Most pitchers work off a fastball. The fast ball sets up an off-speed pitch, a change up that looks like the fastball out of the hand of the pitcher, but comes in slower and at a different angle. Jonny Venters of the Atlanta Braves works differently. He throws a fast pitch, but it is a split fingered fastball or power sinker. He only uses the traditional top-spin fastball about 7% of the time he throws a hard pitch.
His fastball stays up and comes in pretty straight. He shows batters this pitch mostly to keep them honest.
Venters gets a nice two-dimensional difference between his fastball and his sinker/split finger pitch.
Instead of a change up, Venters throws a slider:
This pitch offers another two-dimensional difference. The sinker comes in at 94.5 MPH, the slider at 85.6 MPH. While the sinker breaks down toward the catcher's right hand, the slider breaks to the backstop's left.

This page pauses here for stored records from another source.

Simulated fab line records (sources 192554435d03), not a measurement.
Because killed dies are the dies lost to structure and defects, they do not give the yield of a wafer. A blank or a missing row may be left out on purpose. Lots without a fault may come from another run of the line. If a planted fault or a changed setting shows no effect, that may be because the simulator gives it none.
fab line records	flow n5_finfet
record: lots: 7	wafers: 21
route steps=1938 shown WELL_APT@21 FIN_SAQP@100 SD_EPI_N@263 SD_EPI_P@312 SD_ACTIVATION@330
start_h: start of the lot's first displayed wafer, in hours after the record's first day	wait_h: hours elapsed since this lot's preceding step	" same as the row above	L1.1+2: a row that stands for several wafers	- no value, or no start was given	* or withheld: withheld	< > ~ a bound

Overall, Venters throws 73% sinkers and 19% sliders. With two strikes on a hitter, however, he throws 51% sinkers and 41% sliders. Saving the slider for those situations makes it his out pitch, as 37 of his 56 K have come on the pitch.
Note, also, that when Venters comes into a game late, batters are almost always going to used to seeing a traditional fastball/change up combination from earlier in the game. Venters forces batters to adjust to a fastball that sinks, and a slider off that with great movement. That's why he's on the All-Star team.